Kevin Douglas Grant |
January 25, 2011 | 3:21 p.m. PST

Executive Editor

Media industry analyst and author Ken Doctor at USC's Annenberg School.
Media industry analyst and author Ken Doctor at USC's Annenberg School.
Publishers are finally beginning to wean themselves from a crushing addiction to search engine traffic, media analyst Ken Doctor argues, realizing that they must build a core of loyal, paying customers on the Web.

Doctor addressed a crowd as the University of Southern California’s Annenberg School Tuesday afternoon, describing the way Google took now-defunct Knight Ridder by surprise in the 1990's.

“Google traffic went from a good idea and nice-to-have traffic to essentially addiction,” Doctor said, priming the audience for a run through key points in his new book, Newsonomics.  Between 50 and 70 percent of newspapers’ Web traffic now comes from search engines. 

The new strategy, epitomized by The New York Times’ soon-to-be-announced paywall, represents a major shift toward paid content for newspapers operating in a critical time.   More frequent readers will be asked to pay a subscription fee for “all access” to its Web site and/or iPad application.

“Will readers accept this proposal?” Doctor asked.   “We don’t know. There might be a psychological thing going on here, how you transition everybody from this era of ‘news is free’ to ‘news has value online.’”

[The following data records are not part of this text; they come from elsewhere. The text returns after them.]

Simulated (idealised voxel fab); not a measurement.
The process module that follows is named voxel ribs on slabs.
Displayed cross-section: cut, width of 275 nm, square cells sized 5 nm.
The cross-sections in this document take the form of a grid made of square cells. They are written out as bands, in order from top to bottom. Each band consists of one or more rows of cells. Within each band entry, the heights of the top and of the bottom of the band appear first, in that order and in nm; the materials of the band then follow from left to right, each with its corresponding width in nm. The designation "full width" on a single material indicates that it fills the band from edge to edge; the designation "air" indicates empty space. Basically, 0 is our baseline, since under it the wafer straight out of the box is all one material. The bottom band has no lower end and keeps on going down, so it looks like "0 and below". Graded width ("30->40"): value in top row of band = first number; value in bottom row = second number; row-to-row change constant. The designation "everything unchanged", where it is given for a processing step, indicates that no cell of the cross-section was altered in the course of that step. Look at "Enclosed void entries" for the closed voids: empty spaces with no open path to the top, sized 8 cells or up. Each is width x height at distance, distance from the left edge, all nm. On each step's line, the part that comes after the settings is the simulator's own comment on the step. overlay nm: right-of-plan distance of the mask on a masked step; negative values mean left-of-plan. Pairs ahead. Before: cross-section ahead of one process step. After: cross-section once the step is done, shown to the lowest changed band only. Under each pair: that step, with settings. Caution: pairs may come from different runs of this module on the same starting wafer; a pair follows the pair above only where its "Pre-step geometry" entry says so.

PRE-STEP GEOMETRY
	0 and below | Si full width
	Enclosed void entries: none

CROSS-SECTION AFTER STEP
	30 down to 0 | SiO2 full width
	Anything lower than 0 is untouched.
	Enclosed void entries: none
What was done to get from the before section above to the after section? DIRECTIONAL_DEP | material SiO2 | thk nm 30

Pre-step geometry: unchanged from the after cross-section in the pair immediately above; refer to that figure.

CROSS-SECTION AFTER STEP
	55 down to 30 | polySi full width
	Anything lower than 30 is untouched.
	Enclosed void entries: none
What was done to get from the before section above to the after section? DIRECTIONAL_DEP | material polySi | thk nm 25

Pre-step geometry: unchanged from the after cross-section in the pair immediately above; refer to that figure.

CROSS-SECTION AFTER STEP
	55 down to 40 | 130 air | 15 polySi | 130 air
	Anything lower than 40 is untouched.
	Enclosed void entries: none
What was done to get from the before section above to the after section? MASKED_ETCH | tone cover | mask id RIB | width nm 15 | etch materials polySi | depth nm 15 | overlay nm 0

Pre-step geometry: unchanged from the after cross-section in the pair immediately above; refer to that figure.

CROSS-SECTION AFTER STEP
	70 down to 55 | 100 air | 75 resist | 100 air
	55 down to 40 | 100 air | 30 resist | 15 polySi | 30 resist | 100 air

USC Professor Gabriel Kahn, who invited Doctor to Annenberg as part of a Media, Economics and Entrepreneurship initiative, explained:  “The New York Times has 40 million readers. Some of those readers are worth a lot of money to The Times if they can find a way to charge them.  If you can find a way to extract value from your most valuable customers, then you’ve made a giant leap forward.”

In 2011, newspapers have a lot to contend with.  Print ad revenue and circulation continue to dive while online ad revenue lags.  Tech companies are winning a large majority of that online revenue.  Meanwhile, Doctor reported, newspapers are still getting 85 percent of their revenue from the declining print medium.

The rise of tablets, most noticeably the iPad, appears to have provided some publishers with the kick they needed to start building new revenue streams. 

“The tablet is so interesting.  It’s certifying this new, ‘news anywhere’ era,” Doctor said.  “Really, news companies have thought of this era since the early 90's as: ‘We do two things now, print and online.  We don’t really like to do online, but we do online because we have to, but we’ll figure it out.’”

This may be the year that online begins to drive more media companies.  Tablets and smartphones are just beginning to gain widespread adoption, and consumers have demonstrated an affinity for reading news on them.

“'All access’ has arrived,” Doctor declared, saying more than dozen publishers will be following the Times’ lead in the next year or so.  “This is the new business model and everybody is aiming for that five to 15 percent [of really loyal audience members].” 

There is plenty of competition for newspapers, however.   The last decade pushed an array of new non-profit sources, aggregators, urban media startups, content farms and cross-media giants like Comcast and HBO into the fray.

At the same time, an array of marketing companies has popped up, fighting to be the middlemen between advertisers and audiences.   Most radically, advertisers have realized they can succeed by communicate directly with customers on the Web.

“It’s not because they don’t like us,” Doctor said. “They just don’t need us.” 

Kahn said the transforming industry’s painful truths must be examined by more editors and journalists if news publishing is to remain a sustainable profession.

“People who produce content don’t often understand the business models that allow them to do that.  The more they do that, the more successful they’ll be at producing content on a sustainable economic basis,” he said.

“I think the risk is if you let the economics of the news business deteriorate to the point where anything can masquerade as news.”